The Words of the Burton Family

Victims of Kidnapping in Japan Lead Marches and Demonstrations

Douglas Burton
April 21, 2010

After years of suffering in silence, Unificationist victims of repression in Japan are taking their message to the streets and to public forums in the United States, Japan, and South Korea.

Ms. Nanae Okada Goto, a resident of the Washington, D.C. area for 11 years, told a gathering of church activists on April 17 that her father paid gangsters (known in Japan as Yakuza) $40,000 to kidnap and confine her in a condo prison twice, first in 1987 and again in 1988. She told a gathering of women in ministry at the headquarters of the American Clergy Leadership Conference in Washington, D.C. that her second confinement lasted for three years and involved frequent beatings from her father, a militant atheist.

Physical Abuse and Captivity

Speaking in her native Japanese that was interpreted simultaneously, she told the group that her father often slapped her and berated her for hours at a time, and at one point threatened to take her life before he died. Her father also enlisted the aid of professional faith-breakers who subjected her to three days of grilling and verbal abuse, and a local Christian minister visited her at least 60 times in an effort to subvert her faith. In August, 1991, a Unification Church member placed a screwdriver on the outer shelf of the window of her condo prison, and she used it to remove the metal grating that covered the window.

She escaped from the condo prison on Aug. 7, 1991. "Today I am married to a wonderful man. I have a son, and my parents have embraced my family," she told the gathering.

Street Demonstrations in Japan

The following day, April 18, 2010, 150 Japanese Unificationists marched in Kurashiki City in Okayama Prefecture, near Japan's west coast, to publicly accuse a local Japanese minister who specialized in helping to confine and break the faith of Unification Church members. According to the Unification Church Website in Japan, Pastor Masaharu Takayama, the head of the Kurashiki Grace Christian Church, attempted without success to break the faith of a Unification Church member last year. The faith-breaking victim was a young lady from Tottori Prefecture who was kidnapped in the Kurashiki area but who was rescued and returned to the Unification Church, according to the Japanese Unification Church website, see www.ucjp.org/?p=2077.

According to Unification church sources, some Japanese Christian ministers use forced conversion as a means of adding to the faltering numbers of their congregations. In addition, the honorariums they receive from misguided and distressed parents can be a lucrative source of side income.

"Christian ministers usually receive a payment from the parents of victims when they are asked to de-convert the victims," according to Unificationist Shunsuke Uotani, an official of the Universal Peace Federation in Japan. "The payment is estimated to be from 2 million yen to 3 million (between $20,000 and $30,000), which is a high payment relative to the normal income of a minister," he tells familyfed.org by email.

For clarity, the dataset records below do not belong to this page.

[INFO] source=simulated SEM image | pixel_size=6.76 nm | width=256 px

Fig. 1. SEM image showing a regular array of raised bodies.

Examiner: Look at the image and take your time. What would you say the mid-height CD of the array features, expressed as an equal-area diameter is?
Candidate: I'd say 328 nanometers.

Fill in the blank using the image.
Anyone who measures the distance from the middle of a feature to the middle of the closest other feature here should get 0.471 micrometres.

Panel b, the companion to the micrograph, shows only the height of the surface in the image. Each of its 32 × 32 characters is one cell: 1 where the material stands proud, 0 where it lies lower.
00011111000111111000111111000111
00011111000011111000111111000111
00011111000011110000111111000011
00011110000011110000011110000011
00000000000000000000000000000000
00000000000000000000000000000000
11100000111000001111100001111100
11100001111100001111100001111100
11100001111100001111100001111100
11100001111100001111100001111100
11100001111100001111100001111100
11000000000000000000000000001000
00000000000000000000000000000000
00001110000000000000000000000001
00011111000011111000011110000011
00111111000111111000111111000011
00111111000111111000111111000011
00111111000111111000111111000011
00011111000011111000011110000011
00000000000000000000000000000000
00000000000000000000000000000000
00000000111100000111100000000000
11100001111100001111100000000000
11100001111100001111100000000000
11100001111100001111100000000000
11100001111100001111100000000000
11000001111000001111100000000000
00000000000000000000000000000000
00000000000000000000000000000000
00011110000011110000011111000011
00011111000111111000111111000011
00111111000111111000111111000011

Japanese Wives Living In Korea Rally at the Embassy

Approximately 50 Japanese women married to Korean men demonstrated at the Japanese Embassy in Seoul on March 23, 2010 and presented a petition to the ambassador calling upon Japan to render to Unificationists legal protections guaranteed by the Japanese Constitution. The event was reported by the Associated Press, Reuters and 13 Asian news agencies.

According to Reuters reporter Lee Jae-Won, "The Unification Church members wanted the Japanese ambassador to ensure they are safe to return to Japan as they fear their relatives might forcibly detained them and make them renounce their religion." See news.yahoo.com/nphotos/slideshow/photo//100323/ids_photos_wl/r479403200.jpg/

A Korean news agency, Newsis, provided more background on the demonstration. "There are estimated to be more than 7,000 Japanese women members of the Unification Church who are living in Korea with Korean husbands. Among them, 300 have the experience of escaping from being kidnapped and confined. Some 200 among them are still unable to visit their parents' homes in Japan for fear they will be abducted and incarcerated again," according to Newsis.com.

Newsis went on to report: "According to the facts confirmed by the Association of Victims of Abduction, Confinement and Forced Conversion of Japanese Unification Church Members, the reason these people cannot visit their homes in Japan is that when they reported to the Japanese police about their abduction, the police had no interest in listening to them, and even when these women notified the police after their escape, still the police did not respond, claiming that it was a family matter."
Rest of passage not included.